Jacob Bacharach has an interesting mini-thread here declaiming Obama as anything special as far as critical or "adventurous" thinking. It's worth thinking about because, as with the buffoons that preceded and succeeded him, as with every imperial custodian since the founding of the republic, Obama is simply a reflection of the people who put him there.

I can easily think of a dozen or more things right off the top of my head, in foreign and domestic policy areas, that Obama could have handled better. But he's still the "best" President of my lifetime, by a considerable margin, objectively on his job performance and certainly as a person. That he generally seemed intimidated or reluctant to confront the vituperation directed against him may be less of an observation on his character, and more a realization that as a black man, he always had to watch himself and his responses, check his anger.

That's on all of us, on our shithead corporate mediot gatekeepers and the people who keep them employed.

Even as it was, obviously one of the more frequent criticisms of Obama was that he was too cool or professorial, which translates from dipshit as high-handed -- or worse, smug. You can't win for losing with this fucking country. Obama visited all ninety-nine counties in Iowa, eating their corn dogs and kissing their pigs and all that horseshit that reveals nothing about a person's competence, only what they're willing to put up with. But he did it, and then as soon as he got in, an entire industry geared up to play to the rubes' generational strain of rabid anti-intellectualism coursing through their veins.
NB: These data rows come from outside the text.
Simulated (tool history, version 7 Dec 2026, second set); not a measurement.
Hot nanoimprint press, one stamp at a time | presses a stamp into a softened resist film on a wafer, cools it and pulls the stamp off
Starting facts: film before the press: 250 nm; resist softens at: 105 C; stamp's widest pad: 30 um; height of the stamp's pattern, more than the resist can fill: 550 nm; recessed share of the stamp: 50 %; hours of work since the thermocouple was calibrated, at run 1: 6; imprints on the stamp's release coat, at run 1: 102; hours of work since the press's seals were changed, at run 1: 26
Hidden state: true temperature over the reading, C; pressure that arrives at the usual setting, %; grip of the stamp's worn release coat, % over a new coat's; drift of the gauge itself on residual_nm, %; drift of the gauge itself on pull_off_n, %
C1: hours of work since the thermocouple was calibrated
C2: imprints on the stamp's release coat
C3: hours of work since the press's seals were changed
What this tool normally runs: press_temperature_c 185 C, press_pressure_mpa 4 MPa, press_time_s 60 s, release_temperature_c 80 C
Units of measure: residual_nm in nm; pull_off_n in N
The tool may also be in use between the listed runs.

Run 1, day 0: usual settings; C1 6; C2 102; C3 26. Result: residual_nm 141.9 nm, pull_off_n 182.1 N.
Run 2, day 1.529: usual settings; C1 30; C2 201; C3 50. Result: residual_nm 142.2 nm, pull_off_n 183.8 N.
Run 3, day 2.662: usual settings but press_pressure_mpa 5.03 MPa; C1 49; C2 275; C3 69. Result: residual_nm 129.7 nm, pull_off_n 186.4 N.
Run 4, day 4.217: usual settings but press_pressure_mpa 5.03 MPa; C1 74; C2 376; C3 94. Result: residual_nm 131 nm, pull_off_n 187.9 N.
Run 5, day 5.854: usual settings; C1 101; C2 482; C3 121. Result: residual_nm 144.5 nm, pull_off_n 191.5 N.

More to the point of the tweet that originally sparked the mini-thread, Obama certainly does seem much more self-reflective or even self-critical than most other presidents of recent years, excluding perhaps Carter and Nixon. Whatever flaws I might have found with what Obama said or did in certain areas, one thing I appreciated about him was that he clearly had what is actually the most vital characteristic that a chief executive must possess to be effective -- he knew his weaknesses, shored those areas up with people who knew more, and he listened to them. Seems simple, until again, you compare him with Bush and Trump, two spoiled brats who never heard the word no, and made the world pay for it.

So no, Obama wasn't really the once-in-a-generation world-class thinker his fans praise him as. Compared to the current turd, he's Einstein. But even if he had been this super-genius, he would have had to hide it. They went after him for wearing a tan suit, for putting Dijon mustard on a sandwich.

It's not exactly a secret that a significant part of the electorate -- certainly all of Trump's base -- boils down to you think yer better'n me? They want to spend the rest of their lives drinking shitty beer and watching hillbillies drive billboards in circles at 180 mph. They want to watch nobodies air their sex lives on teevee, because they don't have the guts to watch porn or Faces of Death. They want a life that demands as little of them as possible.

Obama's primary flaw, like that of all true idealists, was this teleological belief that all people are inherently "good" and want to do the "right" thing. But when they encounter people whose concepts of good and right don't jibe with their own, they have no answer. When confronted with moral monsters like Rupert Murdoch, who would literally rather watch the world melt and its people murder each other than pay one percent more in taxes, they don't know what to do. It doesn't occur to idealists that some people, as the prophet John Cougar Mellencamp once sagely observed, ain't no damn good, you can't trust 'em, can't love 'em, no good deed goes unpunished.

In the end, that'll be Obama's legacy -- having to watch a cloven-hoofed oaf tear apart everything he spent eight years building, for no other reason than to show that he could, while Obama watches coolly from the sidelines, staying out of the fray because we are the change we're looking for or whatever.

Well, no, we're not. Most people are overworked and underpaid and struggling in this magnificent gig economy the billionaires have bestowed on the peons. Nearly forty percent of American households can't handle an emergency expense over four hundred dollars. So when they vote for someone to get in there and handle the problem, they don't expect to then be asked to pitch in somehow and help out. No, that's why we voted you into office, pal.

But the deeper, darker truth is that too many people are leery and distrustful of someone who appears too smart. It's the root of every ill and every demagogue we ever have or will see.